2. Warchild by Karin Lowachee
Grief and memories of abuse are the main things that our main character Jos Musey carries with him as he grows up from a traumatized young orphan to a slightly-better-but-still-traumatized teenage soldier. The adults around him range from brutal and exploitative to cold and distant, so it’s no wonder he develops massive issues with trust and emotional vulnerability, both of which Lowachee depicts with incredible care and deftness. Warchild offers one of the best examinations PTSD I’ve ever read in sci-fi/fantasy.
3. Animorphs Series by Christina Applegate
Don’t let the perky synopses (and the god-awful covers) fool you. Animorphs isn’t an epic scifi adventure about a group of shapeshifting kids who band together to fight aliens. Well…I mean, it is, but it’s also about war and its many psychological horrors–you get scenes of kids getting tortured and murdered in gruesome ways, kids being forced to kill, and kids suffering from PTSD among other things. It’s incredible how well these books tackle the long-term developmental effects such trials have on these characters. (And I still can’t believe it managed to get published as a children’s series.)
4. A List of Cages by Robin Roe
A List of Cages is a beautiful story that explores child abuse and the way that abusers manipulate their victims into believing they deserve this treatment. Roe’s portrayal of Julian and his struggles is at once heartbreaking and skin-crawling.
5. The Farseer Books by Robin Hobb
Am I ever going to pass up an opportunity to talk about this series? Nope!

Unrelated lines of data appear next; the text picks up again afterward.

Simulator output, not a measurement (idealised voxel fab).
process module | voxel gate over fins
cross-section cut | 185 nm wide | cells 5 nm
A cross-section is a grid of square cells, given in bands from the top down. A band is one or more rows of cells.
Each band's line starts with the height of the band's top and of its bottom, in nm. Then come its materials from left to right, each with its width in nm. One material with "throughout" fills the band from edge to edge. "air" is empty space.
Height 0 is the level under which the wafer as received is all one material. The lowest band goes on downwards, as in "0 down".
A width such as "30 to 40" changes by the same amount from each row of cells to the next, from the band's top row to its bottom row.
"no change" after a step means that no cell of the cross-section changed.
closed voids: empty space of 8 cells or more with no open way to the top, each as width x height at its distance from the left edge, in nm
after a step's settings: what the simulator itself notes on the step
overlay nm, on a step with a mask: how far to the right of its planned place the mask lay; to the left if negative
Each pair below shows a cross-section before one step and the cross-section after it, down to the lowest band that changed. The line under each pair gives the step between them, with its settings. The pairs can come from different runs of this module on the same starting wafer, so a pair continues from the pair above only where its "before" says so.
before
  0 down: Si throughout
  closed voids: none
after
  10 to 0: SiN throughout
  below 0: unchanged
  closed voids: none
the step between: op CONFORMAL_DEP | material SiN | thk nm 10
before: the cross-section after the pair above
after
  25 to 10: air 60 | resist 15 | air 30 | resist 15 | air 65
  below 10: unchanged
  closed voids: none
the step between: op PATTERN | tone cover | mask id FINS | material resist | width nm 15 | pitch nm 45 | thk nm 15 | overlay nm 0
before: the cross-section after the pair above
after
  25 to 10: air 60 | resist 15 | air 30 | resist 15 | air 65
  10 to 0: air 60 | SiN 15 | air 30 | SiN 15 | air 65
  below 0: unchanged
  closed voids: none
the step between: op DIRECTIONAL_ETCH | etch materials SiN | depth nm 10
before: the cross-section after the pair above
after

Hobb is not only a master of character development, she’s a master of long-term character development. With her Farseer books, we see how abandonment and rejection can permanently hinder a child’s emotional growth. With pretty much everything that FitzChivalry does as an adult, you can trace the origins right back to his tumultuous childhood. (Fun fact: I wrote an extra credit paper for a 4th year psychology class analyzing the development process of this very character. My grade didn’t need to be bumped up so it was completely unnecessary, but I had a blast writing it.)
Note to self: Make the next T5W just a tad less gloomy.